Investment levels are now in line with those before the financial crisis. The total volume invested in property (invested stock) in the world reached a record high of USD 13,600 billion or about SEK 112,200 billion last year. This is an increase of 5% year over year and a full 19% more than in 2008, which was the record year before the financial crisis.

Invested stock is the (open market) value of commercial real estate held by investors. This covers institutions, funds, listed sector and private companies/individuals. The volume increases when private users/owners sell their properties to investors, or when new properties are built and ends up in investors’ possession, and when property values in investors' portfolios rises.

In Sweden the invested real estate volume reached SEK 1,182 billion in 2014, representing a 10% increase over the year. This is a strong performance compared to Europe overall, which grew nearly 4% in local currency terms.

- Debt wise, I would say the Swedish market has ridden the recent downturn well and is in a growth position, says Karin Witalis, Head of Research, DTZ in Sweden. There has typically been lower levels of gearing and a stronger ownership by institutions. Lower gearing in Sweden has been a factor in relatively stronger growth.

According to the report USD 633 billion (about SEK 5,200 billion) globally was invested in commercial real estate in 2014. This volume is just below the record level reached just before the last financial crisis. Transaction volumes in Sweden totaled SEK 158 billion in 2014, which is 2% higher than the previous record in 2008.

The investment boom in Sweden and the world is explained by a large number of financially strong investors seeking returns in an extremely low interest rate environment. Compared with stocks and bonds real estate appears attractive for investments. Capital flooding into the real estate markets have resulted in yield compression in both the top quality segment and for secondary properties.

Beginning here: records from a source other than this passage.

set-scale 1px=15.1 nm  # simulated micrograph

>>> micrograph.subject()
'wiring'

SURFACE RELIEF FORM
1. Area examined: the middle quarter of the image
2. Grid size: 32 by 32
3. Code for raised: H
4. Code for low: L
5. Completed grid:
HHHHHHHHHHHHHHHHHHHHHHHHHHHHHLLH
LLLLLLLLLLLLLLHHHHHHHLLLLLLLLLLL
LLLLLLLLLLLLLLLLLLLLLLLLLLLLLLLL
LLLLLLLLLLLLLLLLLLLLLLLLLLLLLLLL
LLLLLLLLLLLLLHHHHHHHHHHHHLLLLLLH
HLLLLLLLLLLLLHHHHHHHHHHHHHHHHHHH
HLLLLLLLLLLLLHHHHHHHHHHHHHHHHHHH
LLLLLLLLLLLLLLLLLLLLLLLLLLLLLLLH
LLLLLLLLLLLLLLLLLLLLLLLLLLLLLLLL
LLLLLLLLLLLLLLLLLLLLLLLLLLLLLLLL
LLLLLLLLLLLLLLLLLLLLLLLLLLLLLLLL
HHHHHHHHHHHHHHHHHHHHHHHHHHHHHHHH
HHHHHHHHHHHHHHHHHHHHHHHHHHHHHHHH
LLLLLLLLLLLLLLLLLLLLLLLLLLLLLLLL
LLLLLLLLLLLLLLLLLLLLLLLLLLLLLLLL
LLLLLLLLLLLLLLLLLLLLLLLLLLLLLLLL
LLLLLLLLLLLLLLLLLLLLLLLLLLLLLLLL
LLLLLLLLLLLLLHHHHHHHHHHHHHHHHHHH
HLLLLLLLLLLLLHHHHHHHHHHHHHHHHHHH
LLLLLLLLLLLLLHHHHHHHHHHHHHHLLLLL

- Prime yields in a number of cities are back where they were in 2007, and in some markets including Stockholm they are actually lower today, says Agneta Jacobsson, CEO of DTZ in Sweden. The weight of capital represents a clear and present risk for many markets, driving a disconnect between pricing and fundamentals. It is critical that investors focus on a market’s fundamentals – demand, supply and income – in order to minimize risks.